[MERGE] Transport support for pack repositories

Thu Aug 9 01:27:07 BST 2007

To be more clear and exclude things that we might or might not add
later, my specific review comments are that

* open_file_stream should take a parameter indicating you want a
writeable stream
* it should return an object rather than a callable.

On 8/9/07, Robert Collins <robertc at robertcollins.net> wrote:
> > I don't quite understand why we need to ensure synchronization before
> > a
> > flush()/close() is done. So I would *prefer* if we could not guarantee
> > synchronization between readv() and stream() unless we need to. (Maybe
> > you were thinking that we would stream data from somewhere, save it
> > locally but not "activate" it until we have reprocessed it, but maybe
> > we
> > could provide a '.flush()' for just that situation).

I had the same thought as John, and talked about it a bit with Robert.

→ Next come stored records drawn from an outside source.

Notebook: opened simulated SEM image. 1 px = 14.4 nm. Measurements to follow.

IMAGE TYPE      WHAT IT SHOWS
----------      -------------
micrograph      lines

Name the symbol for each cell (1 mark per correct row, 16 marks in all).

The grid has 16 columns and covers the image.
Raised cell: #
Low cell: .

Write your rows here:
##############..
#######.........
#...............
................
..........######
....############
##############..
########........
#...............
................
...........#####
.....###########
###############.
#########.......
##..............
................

I am pretty reluctant to have interfaces make promises that they
cannot in general keep: matching up by filename is not going to work
in general when there are symlinks, multiple transports touching the
same file, and so on.

If there is a transport client that wants to read and write a
particular file and get consistent results then it seems that the
clean way to do it would be for them to get a read/write file object
and do everything through there.

> There are several things here that I wanted to balance.
>  * We use the knit read-after-write-before-commit facility today. I
> didn't want to have to 'fix' that as part of getting reasonable
> performance out of packs *at all*.
>  * flush() to ensure that the read-after-write reads the correct data is
> in fact bad for performance; what we should rather do is know what data
> has been written, and what hasn't, and satisfy readv/get from local data
> as an when it's possible. flush's semantics are 'let another process see
> this data', we need 'let read on this data see it'. So we could have a
> sync() call with our precise semantics, and I'd be happy enough to
> refactor it to do that, but it looked (and looks) like something we can
> deterministically detect: the transport layer can always tell (for the
> way we do this - same url prefix, as its the same repository object)
> when synchronisation of some form is needed, and could in fact do that
> by having its own cache with the file stream and satisfying readv/get
> from a combination of external storage and the local write cache.

I think this means that you need an in-memory object representing the
file which can hold a cache and satisfy read and write requests.

> That gets into __del__ or exit hooks; I'm really not a fan of these,
> because of the various vaguaries of python and memory management. More
> importantly here, we are using these streams to allow incremental pack
> writing *to an upload directory*. The 'write place' :) to do such a
> check would actually be the rename() call, so that you don't rename an
> open stream.

I think the returned object should have a __del__ method that warns
"stream was not closed".

-- 
Martin